Let’s say you have two identical boxes. You pick up the first box and see nothing unusual about it. You then pick up the second box and notice some strange behavior. Whenever you tilt the box it seems to resist being tilted, and “squirms” in a strange way. Looking inside the boxes, you see a still gyroscope in the first one, and a spinning gyroscope in the second. Does this mean that the spinning gyroscope somehow has fundamentally different properties from the non-rotating one?
Before Galileo and Newton, it was believed that objects in motion were fundamentally different from non-moving objects. It was thought that moving objects possessed a property, called “impetus”, which kept them in motion and which slowly leaked away, causing the object to come to a halt. This has long since been disproved; yet substitute “angular momentum” for impetus and it seems to still be true for spinning objects. Or is there some broader principle in which all values of angular momentum, including zero, behave according to the same rules?

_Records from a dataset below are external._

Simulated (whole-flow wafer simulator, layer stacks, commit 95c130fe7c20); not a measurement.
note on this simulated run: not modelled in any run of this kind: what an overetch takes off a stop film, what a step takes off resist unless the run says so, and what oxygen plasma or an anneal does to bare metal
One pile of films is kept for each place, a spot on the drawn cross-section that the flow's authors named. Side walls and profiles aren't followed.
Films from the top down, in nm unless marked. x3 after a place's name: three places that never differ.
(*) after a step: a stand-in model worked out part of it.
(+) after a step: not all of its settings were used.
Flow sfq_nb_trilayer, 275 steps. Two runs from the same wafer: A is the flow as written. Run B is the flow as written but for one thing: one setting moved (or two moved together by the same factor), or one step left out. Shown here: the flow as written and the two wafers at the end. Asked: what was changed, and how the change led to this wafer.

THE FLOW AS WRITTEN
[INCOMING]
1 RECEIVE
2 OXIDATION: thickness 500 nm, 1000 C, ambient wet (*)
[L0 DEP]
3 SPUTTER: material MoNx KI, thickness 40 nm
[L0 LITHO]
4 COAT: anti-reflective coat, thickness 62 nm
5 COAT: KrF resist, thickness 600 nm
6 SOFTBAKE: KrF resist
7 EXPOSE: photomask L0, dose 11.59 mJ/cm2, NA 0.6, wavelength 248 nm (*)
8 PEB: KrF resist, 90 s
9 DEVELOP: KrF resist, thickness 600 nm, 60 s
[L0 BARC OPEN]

Right. And now it’s believed (established, really) that moving objects possess a property, called ‘inertia’, which keeps moving objects in motion and stationary objects stationary. (This is also known as ‘Newton’s First Law of Motion’) Inertia does not ‘slowly leak away’, but the motion it maintains can be taken away by application of force, in accordance with Newton’s second and third laws of motion. The principle of inertia and Newton’s other laws (applied to each particle of the rotating object) fully explain the behavior of the gyroscope, whether in or out of the box, rotating or stationary.
I don’t think so. The “different properties” are in the different motions of the gyroscopes, not inate in the objects themselves. The spinning object has angular momentum and the stationary object doesn’t. If the motion of the spinning object is stopped, the angular momentum disappears.
If I understand your question correctly, yes. All rotating objects are accelerating, i.e., they are changing the direction of their velocity vectors. Unlike objects moving in a straight line at a constant speed, rotating objects have no inertial frame of reference in which they are motionless. Their acceleration must be the result of a force, and when the force is no longer applied, they stop accelerating – that is, they stop rotating.
Suppose you open the weirdly-acting box and, instead of a gyroscope, you find a large oscillating mass riding back and forth on linear bearings.
I think that it’s not ANGULAR momentum which is weird. It’s just ANY acceleration that’s weird (linear momentum OR angular momentum.)
Or in other words, linear motion is fundamentally different than acceleration. Objects don’t have a single velocity. An object can have many velocities, since velocity is always measured between the object and an observer (so if the many observers are moving differently, the object will “have” many different velocities at the same time.) But an object has just one acceleration, and acceleration is intimately tied to gravitational fields. Velocity is not.
Or another way to say it: there is no “absolute” reference frame for velocity, but there DOES seem to be one for acceleration.
Are you familiar with Mach’s principle? It explains inertia as being caused by all the objects in the universe; the so-called “fixed stars.”
These various kinds of weirdness are included in the chapters on General Relativity. (I never got that far in physics myself, and only know a tiny bit.)
It is true that there is a force on the rotating gyro. It is the centripetal force that ultimately derives from the electric forces holding the molecules that make up the gyro together. An accelerated body will appear accelerated from the point of view of an unaccelerated coordinate system (inertial frame).
Maybe the OP is really asking why an inertial frame is different than an accelerated frame. After all, if I go out in the back yard and spin myself around, according to Mach all of the distant galaxies pull my arms outwards because I’m causing the entire universe to rotate around me. (I have little idea of how Einstein uses GR to explain the same thing. I only had undergrad courses, and they stop at SR.)